Inflation is at an all-time high, and buying new cars is getting more difficult with the increasing costs and interest rates. If you can’t afford to own a car right now, then leasing can be a good option for you.
Leasing a car allows you to drive the vehicle for a fixed number of months and miles by offering monthly payments. It also allows you to drive newer vehicles with updated features every few years without big monthly payments and fewer responsibilities. Usually, the monthly costs of leasing a car are lower than buying it with an auto loan.
However, leasing is not as easy as it seems, and there are several elements that you have to carefully look into to prevent any difficulties from arising in the future. Read ahead to find three things to consider before leasing a car.
1. Negotiating the Lease Agreement
Many parts of a lease contract are negotiable. You must understand them and try to negotiate lease terms with your dealer, as failing to do so might mean losing hundreds of dollars you would have otherwise saved.

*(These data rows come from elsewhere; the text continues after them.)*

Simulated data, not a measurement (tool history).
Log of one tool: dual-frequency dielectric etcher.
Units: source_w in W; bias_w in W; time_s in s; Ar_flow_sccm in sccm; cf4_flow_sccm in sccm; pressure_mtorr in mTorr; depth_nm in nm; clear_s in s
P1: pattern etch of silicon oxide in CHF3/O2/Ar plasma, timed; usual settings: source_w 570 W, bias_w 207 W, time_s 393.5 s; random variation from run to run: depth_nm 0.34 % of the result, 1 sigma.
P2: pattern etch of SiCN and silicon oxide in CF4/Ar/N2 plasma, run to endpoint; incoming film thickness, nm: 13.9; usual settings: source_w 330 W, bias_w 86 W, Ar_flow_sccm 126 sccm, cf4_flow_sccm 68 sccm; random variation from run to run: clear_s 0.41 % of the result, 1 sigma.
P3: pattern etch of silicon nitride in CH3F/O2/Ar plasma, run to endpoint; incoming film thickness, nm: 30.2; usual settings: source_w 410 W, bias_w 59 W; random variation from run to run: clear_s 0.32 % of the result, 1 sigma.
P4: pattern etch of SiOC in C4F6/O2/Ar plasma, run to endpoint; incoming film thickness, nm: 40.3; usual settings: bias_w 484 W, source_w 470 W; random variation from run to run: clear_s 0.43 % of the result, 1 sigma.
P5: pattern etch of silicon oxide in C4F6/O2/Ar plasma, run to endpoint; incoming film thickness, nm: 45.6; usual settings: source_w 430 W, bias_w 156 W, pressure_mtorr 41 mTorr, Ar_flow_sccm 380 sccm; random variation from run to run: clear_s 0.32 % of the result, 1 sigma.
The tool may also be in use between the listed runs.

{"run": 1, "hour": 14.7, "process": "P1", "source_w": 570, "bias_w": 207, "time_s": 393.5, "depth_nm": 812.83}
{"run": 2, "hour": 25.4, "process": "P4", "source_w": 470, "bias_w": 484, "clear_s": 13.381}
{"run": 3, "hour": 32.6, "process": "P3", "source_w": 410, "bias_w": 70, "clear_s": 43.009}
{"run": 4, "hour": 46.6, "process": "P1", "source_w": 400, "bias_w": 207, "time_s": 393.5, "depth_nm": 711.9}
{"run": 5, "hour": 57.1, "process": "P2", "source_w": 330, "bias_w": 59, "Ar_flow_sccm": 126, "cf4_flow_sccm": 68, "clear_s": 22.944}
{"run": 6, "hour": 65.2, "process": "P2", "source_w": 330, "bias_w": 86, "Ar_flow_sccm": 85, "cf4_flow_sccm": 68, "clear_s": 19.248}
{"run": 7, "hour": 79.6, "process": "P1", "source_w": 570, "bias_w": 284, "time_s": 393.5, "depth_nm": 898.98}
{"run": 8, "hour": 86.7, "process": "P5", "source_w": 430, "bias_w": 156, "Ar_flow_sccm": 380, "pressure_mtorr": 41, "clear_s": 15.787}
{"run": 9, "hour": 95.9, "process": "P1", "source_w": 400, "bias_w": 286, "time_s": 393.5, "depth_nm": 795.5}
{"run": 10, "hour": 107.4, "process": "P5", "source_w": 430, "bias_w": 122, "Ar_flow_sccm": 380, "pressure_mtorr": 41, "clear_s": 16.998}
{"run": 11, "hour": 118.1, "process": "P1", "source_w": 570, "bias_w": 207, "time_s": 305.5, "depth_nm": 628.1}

Lease contracts contain many technical terms that might be difficult to understand, so you must research to fully understand them before negotiating. It’s also essential to visit several car dealers, look into the quotes they offer, and compare them. This will help you use these quotes as leverage when negotiating with the dealer you want to work with.
Some negotiable terms in the lease contract include the duration of the lease, mileage allowance, and the money factor. The Gross Capitalized Cost of the vehicle is also negotiable. It refers to the vehicle’s value at the beginning of the lease plus the fees. It can be negotiated to get better deals with lower monthly payments.
Another negotiable element is the buyout price. It is the amount that will have to be paid to the dealer in case you want to buy the car at the end of the lease and can be negotiated to pay less than what you were offered at the start. It is based on the car’s residual value and can be calculated using a lease buyout calculator.
2. Gap Insurance
Leased vehicles start to depreciate as time passes, and most vehicles usually depreciate 15% to 30% in value within the year. In the unfortunate case of an accident in which the car is totaled, you might end up paying more to the car dealer than the car’s actual market value. So it’s important to consider buying Guaranteed Asset Protection, ‘gap’ insurance. The ‘gap’ refers to the difference between the car’s market value and what you owe. Your insurance company would calculate it and pay it to the vehicle’s dealership.
For example, if your lease agreement states that you can buy the car for $20,000 at the end of the lease agreement, but the market value at the time of the accident is only $15,000. The insurance company would cover the gap of $5000 so that you wouldn’t have to pay it out of your pocket.
Consider buying gap insurance if you’ve paid a downpayment of less than 20% and leased a vehicle that depreciates faster than average. Many lease contracts offer gap insurance. However, traditional insurance companies usually offer cheaper policies, so look into them.
3. Money Factor
The money factor of a lease’s monthly payments is the portion used for financing the vehicle. It is similar to interest paid on a mortgage. The money factor is not usually stated in lease agreements, so confirming it before leasing your car is essential. It’s usually expressed as a small decimal, for example, 0.002, which has to be multiplied by 2400 to get its equivalent interest rate. 4.8% in this case.
It’s vital to ensure that your interest rate is not higher than the interest on a new-car loan. Sometimes the money factor might be mentioned ambiguously, making it seem like a cheap interest rate, so make sure you are not confused. The multiplier 2400 is always part of the calculation and irrelevant to when you lease the car.
Leasing a car can be exciting if you can’t afford to buy one right now. You get to drive a new vehicle with updated features every few years with lower monthly costs than buying it with a loan. Before signing a lease contract, though, consider negotiable elements like the buyout price, leasing period, and mileage allowance. Also, ensure that there are no hidden costs and that the money factor has an interest rate equivalent that’s not higher than one on a loan for a new car.
Carefully considering these elements can help you save hundreds of dollars you would have otherwise lost.